Secret International Antipiracy Deal Spurs FOIA Lawsuit
Sep 19, 2008 11:18 AM PT
A battle is brewing over a secretive intellectual property agreement being negotiated by the U.S. and several other nations. Leaked documents indicate the Anti-Counterfeiting Trade Agreement (ACTA) would allow multiple countries to enforce each others' intellectual property laws. That, some fear, could pose substantial risks to your privacy rights.

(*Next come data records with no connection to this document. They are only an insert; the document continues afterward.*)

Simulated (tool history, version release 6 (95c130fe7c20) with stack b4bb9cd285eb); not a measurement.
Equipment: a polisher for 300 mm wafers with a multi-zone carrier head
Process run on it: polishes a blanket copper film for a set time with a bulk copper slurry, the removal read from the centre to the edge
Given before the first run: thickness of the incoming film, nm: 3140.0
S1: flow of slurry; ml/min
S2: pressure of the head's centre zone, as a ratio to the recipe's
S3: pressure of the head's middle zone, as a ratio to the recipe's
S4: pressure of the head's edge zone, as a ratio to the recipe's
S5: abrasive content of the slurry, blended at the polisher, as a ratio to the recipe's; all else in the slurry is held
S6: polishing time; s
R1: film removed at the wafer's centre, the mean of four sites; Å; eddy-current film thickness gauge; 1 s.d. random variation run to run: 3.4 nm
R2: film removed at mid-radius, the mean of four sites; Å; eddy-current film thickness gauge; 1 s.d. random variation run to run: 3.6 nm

Two public interest groups, the Electronic Frontier Foundation and Public Knowledge, filed a lawsuit this week to gain access to the documents. Their previous requests for information, they say, have gone unfilled.
Fight Against Time
The EFF first filed a Freedom of Information Act request in June. The Freedom of Information Act, or FOIA, requires government agencies to provide copies of documents to citizens when requested. The groups, however, say they've received no response -- and given the short timeframe in which the anti-counterfeiting agreement is believed to be completed, they want to see immediate action.
"This is being negotiated in secret on an expedited timeframe. It's now September, and no one's seen a draft," EFF International Policy Director Gwen Hinze told the E-Commerce Times.
The government's goal, Hinze believes, is to have the agreement finished by the end of the year. That means the clock is ticking -- and time is rapidly running out to gain access to the information before it goes into effect.
"It's very difficult for citizens to make any type of evaluation about the media reports that have been circulating, to understand the impact that this may have on their lives -- [to] be able to have the ability to have an effective, meaningful say in what's being negotiated," she commented.
Word of the Anti-Counterfeiting Trade Agreement first broke last fall, but little official information has been released about it thus far. The leaked documents -- posted on the WikiLeaks Web site -- suggest the agreement could make peer-to-peer file sharing an international crime. It may also, some speculate, allow government agencies to search personal media devices like iPods during border checks and allow Internet service providers to more closely track and monitor customer activity. Some wording even suggests ISPs could be allowed to directly delete any copyright-violating material within their control on the Internet.
"[The agreement] raises serious concerns for citizens' civil liberties and privacy rights," Hinze asserted. "Citizens should be able to have the ability to see what is being negotiated to understand and evaluate the impact on their lives -- and to be able to put their views forward to their political leaders," she said.
A public hearing is scheduled to take place Monday in Washington, D.C.